2

Not sure how to phrase this question properly, but this is what I intend to achieve using the hypothetical scenario outlined below -

A user's email to me has just the SUBJECT and BODY, the subject being the topic of email, and the body being a description of the topic in just one paragraph of max 1000 words. Now I would like to analyse this paragraph (in the BODY) using some computer language (python, maybe), and then come up with a list of most important words from the paragraph with respect to the topic mentioned in the SUBJECT field.

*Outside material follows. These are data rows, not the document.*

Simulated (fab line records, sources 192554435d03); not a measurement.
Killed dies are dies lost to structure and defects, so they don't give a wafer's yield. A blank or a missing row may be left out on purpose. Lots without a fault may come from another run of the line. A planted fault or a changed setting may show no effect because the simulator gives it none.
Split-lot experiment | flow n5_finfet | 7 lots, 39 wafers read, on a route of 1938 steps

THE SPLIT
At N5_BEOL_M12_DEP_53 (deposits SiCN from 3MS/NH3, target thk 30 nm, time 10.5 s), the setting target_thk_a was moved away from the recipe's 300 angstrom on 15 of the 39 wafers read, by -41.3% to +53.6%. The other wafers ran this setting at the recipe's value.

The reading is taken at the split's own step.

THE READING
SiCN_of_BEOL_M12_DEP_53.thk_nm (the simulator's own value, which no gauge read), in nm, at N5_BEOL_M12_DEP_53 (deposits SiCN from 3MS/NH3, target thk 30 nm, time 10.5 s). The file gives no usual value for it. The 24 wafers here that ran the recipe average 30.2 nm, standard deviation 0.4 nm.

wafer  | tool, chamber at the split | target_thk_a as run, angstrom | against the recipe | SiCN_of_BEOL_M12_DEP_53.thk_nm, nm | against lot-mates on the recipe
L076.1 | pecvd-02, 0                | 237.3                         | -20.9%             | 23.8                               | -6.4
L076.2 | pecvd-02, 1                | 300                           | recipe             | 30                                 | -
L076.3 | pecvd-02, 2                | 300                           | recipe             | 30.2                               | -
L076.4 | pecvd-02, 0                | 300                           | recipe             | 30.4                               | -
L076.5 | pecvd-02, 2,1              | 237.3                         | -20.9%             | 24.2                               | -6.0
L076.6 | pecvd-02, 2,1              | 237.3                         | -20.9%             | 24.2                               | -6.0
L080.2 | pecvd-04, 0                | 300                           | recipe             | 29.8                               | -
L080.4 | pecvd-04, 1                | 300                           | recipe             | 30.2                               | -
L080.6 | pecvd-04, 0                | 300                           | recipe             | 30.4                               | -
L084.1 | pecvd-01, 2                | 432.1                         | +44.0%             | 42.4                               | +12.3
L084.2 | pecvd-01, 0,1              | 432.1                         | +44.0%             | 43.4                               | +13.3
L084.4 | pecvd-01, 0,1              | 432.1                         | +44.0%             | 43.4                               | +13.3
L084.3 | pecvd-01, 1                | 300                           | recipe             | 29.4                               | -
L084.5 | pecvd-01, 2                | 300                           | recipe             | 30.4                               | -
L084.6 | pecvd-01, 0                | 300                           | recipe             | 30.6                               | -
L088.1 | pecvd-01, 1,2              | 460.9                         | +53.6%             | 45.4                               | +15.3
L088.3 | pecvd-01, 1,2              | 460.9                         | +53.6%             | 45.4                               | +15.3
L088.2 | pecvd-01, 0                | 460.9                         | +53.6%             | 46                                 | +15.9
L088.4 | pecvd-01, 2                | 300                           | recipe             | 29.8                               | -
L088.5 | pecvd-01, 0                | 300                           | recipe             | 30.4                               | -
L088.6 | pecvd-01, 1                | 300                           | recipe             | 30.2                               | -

For example, if the topic of email is say iPhone, and the body is something like "the iPhone redefines user-interface design with super resolution and graphics. it is fully touch enabled and allows users to swipe the screen"

So the result I am looking for is a sort of list with the key terms from the paragraph as related to iPhone. Example - (user-interface, design, resolution, graphics, touch, swipe, screen).

So basically I am looking at picking the most relevant words from the paragraph. I am not sure on what I can use or how to use to achieve this result. Searching on google, I read a little about Natural Language Processing and python and classification etc. I just need a general approach on how to go about this - using what technology/language, which area I have to read on etc..

Thanks!

EDIT:::

I have been reading up in the meantime. To be precise, I am looking at HOW TO do this, using WHAT TOOL:

Generate related tags from a body of text using NLP which are based on synonyms, morphological similarity, spelling errors and contextual analysis.

kallakafar
  • 725
  • 3
  • 11
  • 27
  • 1
    first you have to specify your problem more exactly. for example: are you looking for certain keywords, which are nouns inside the same sentence in which contains one of the words of the subject? this will make your investigation much easier. – devsnd Oct 31 '12 at 16:34
  • In the meantime I was googling, and found Tagaroo and openCalais to be the closest match of what I am looking for. Like how Tagaroo suggests some keywords matching what I am writing in the blog, if the same can be done on content in a webform then it would be awesome. Basically I am looking at automated tagging/ folksonomy/ automated metadata etc.. I just need to know how to approach with what tool. Thanks! – kallakafar Oct 31 '12 at 16:46

4 Answers4

3

A naïve approach, based on information theory :

Given a corpus of text ( in your example roughly > 1.000 e-mails if possible ), compute the entropy of every different word in the corpus.

Sort the result and keep only the XX most relevant and you have your tagging scheme.

I did once a statistical translator in python using cross-entropy of words from the same text in two differents langages, and it worked fairly well.

lucasg
  • 10,734
  • 4
  • 35
  • 57
1

Might be overkill, but this kind of tasks could probably be solved with the Python library Natural Language Toolkit - http://nltk.org/

ccpizza
  • 28,968
  • 18
  • 162
  • 169
1

I am not an expert but it seems like you really need to define a notion of "key term", "relevance", etc, and then put a ranking algorithm on top of that. This sounds like doing NLP, and as far as I know there is a python package called NLTK that might be useful in this field. Hope it helps!

Vandalay
  • 31
  • 6
1

As others have said, NLTK is probably the go-to tool for doing NLP in Python.

As for technique, you're looking for something like a similarity metric between pairs of words. For every word in the text, compute this for the content-bearing words in the title, and keep the top-N. Have a look at this paper for a survey of approaches, and see what NLTK gives you in terms of functionality. There is masses of research on this stuff, though, and you'll probably be happy with something fairly simple (depending on exactly what your application is). Point-wise mutual information is usually a good starting point.

Ben Allison
  • 7,244
  • 1
  • 15
  • 24